October 19, 2015, 4:01 PM UTC
Atlanta Falcons v Dallas Cowboys
ARLINGTON, TX - SEPTEMBER 27: Line judge, Sarah Thomas during play between the Atlanta Falcons and the Dallas Cowboys at AT&T Stadium on September 27, 2015 in Arlington, Texas. (Photo by Ronald Martinez/Getty Images)
Photograph by Ronald Martinez — Getty Images

In August 2000, longtime football fan Cat Conti was working at a sports bar in California when a local high school coach suggested that she could consider officiating.

“I remember laughing at him,” she said.

Nevertheless, Conti was intrigued and she attended a training session for high school officials. “The man there said, ‘This is football officiating. Not volleyball. It’s a contact sport,” she said. “I said, ‘Great.’”

Today, Conti is a referee with the Big 12, the first women to ever officiate in the conference and is still a rarity in football more than 15 years after that initial chuckle. Of 122 NFL officials, only one—Sarah Thomas—is a woman. Thomas joined the pro ranks this season, the first female official in the league.

The NFL is now in the midst of trying to recruit more women follow in Conti and Thomas’ footsteps with a program designed to put more female officials on the football field.

It’s no surprise that the sport is looking for ways to increase the visibility of women. Even as 44% of today’s football fans today are female, according to data from the ESPN Sports Poll and the U.S. Census, the game—at least at the elite levels—has been able to muster about as much momentum as a deflated pigskin when it comes to improving it’s relationship with women. A flurry of domestic violence cases at the collegiate and professional level marred the integrity of the game off-field, as well as questionable handling of the cases by football executives. (Most notably, the league was blasted when it offered only a two game suspension of Ray Rice after video surfaced of him dragging his fiancée by her hair in an Atlantic City elevator.) Several squads of NFL cheerleaders have sued the league regarding compensation and treatment. And despite a few recent female hires, the league is still largely operated by men, financed by men and reported on by men.

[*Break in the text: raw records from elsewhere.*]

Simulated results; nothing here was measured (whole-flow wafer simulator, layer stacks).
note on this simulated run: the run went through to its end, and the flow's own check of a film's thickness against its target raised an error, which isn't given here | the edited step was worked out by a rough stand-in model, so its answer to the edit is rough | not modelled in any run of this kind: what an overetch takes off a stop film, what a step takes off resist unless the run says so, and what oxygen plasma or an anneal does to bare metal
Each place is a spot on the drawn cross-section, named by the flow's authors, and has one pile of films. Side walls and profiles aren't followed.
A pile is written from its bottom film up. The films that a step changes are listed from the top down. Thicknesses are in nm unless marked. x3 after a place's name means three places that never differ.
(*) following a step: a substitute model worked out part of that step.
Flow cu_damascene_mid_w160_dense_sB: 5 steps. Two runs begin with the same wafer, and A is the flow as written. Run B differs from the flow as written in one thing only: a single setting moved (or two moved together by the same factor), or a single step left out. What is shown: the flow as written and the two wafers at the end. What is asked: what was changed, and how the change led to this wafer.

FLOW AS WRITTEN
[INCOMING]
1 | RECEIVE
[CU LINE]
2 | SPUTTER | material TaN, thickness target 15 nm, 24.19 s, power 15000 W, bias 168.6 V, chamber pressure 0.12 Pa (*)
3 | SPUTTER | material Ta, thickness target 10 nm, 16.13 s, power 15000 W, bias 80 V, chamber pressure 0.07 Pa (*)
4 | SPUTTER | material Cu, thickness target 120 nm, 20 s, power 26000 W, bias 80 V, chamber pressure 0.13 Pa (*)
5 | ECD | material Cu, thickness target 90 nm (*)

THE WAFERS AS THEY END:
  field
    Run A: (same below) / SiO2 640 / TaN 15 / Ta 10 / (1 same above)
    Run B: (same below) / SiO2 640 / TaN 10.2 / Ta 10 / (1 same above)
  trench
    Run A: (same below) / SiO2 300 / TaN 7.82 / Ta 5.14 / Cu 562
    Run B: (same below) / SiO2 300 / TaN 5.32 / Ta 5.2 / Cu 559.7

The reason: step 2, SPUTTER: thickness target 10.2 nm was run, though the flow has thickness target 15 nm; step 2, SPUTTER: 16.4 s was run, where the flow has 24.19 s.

Recognizing the jarring gender disparity, as well as the continuing need for quality officials, in 2012 the NFL began to ramp up its efforts to recruit women officials, says Terell Canton, the program manager of football development with the NFL. The league launched Women Officiating Now, a subset of their recruiting efforts, which focuses on bringing more women to training workshops and sponsors events for female officials, including one last year with the International Women’s Football League.

“It’s about engaging females in the opportunity,” Canton says. “I think many women don’t realize it’s an opportunity because they don’t see women doing it. We want to give them support and get them involved.”


The league has roughly 300 officials who go through its training programs across the country. Anywhere from two to five percent of each class are women, says Canton.

The NFL has more than 50 scouts who canvass high school and collegiate games to recruit potential officiating talent, Canton says. Additionally, the league has a grassroots program that aims to get a broad base of officials engaged in high school and Pop Warner games, with the hope that they will ultimately advance to more senior leagues, a similar trajectory to that traveled by players. Typically, Canton says, a referee at the NFL level will have five to 10 years of experience with collegiate officiating by the time they hit the pros.

“It’s a progression,” Canton said. “All of our officials start at Pop Warner and some advance quite fast based on opportunities. An official in Texas, for example, would have access to so much football. They could rise up the ranks very fast by virtue of the experience gained.”

In seminars, attendees learn the basics of officiating: the rulebook, how to handle confrontations on the field, proper hand signal use. The schedule of an official can be punishing, particularly with weekend travel. “Having thick skin is definitely part of the recipe of being a great official,” he said.

While we’re nowhere near gender equity in football officiating, Conti says she thinks it’s possible for determined women to move things in the right direction.

“I knew there had never been any women officiating games that I watched,” Conti said. “I knew no females had ever done it and that it was not done. But that didn’t mean it couldn’t done, nor did I ever worry about how I was going to be embraced. I thought, ‘I love it. I want to be here. I want to learn.’ It was very much for the love of the game and I just wouldn’t be deterred.”

Conti’s hope is that more women will consider officiating, particularly as women like her and Thomas build attempt to foster a culture of mentorship. While officials are spread throughout the country, they’ve been able to stay in touch via email and conference calls.

“It’s hard enough to walk the journey of an official,” Conti said. “It’s an interesting community and now we’re a subset of this elite fraternity. We talk about how we make each other better and stronger. If I’m able to connect with other females and share with them the experiences I’ve had over the last 16 years, positive and negative, then it makes all of us stronger and better.”

She added, “I never want to be prevented an opportunity because of my gender. I knew I would be more highly scrutinized and would have to prove myself. But if they saw I was a good official and I had the opportunity, that was my goal.”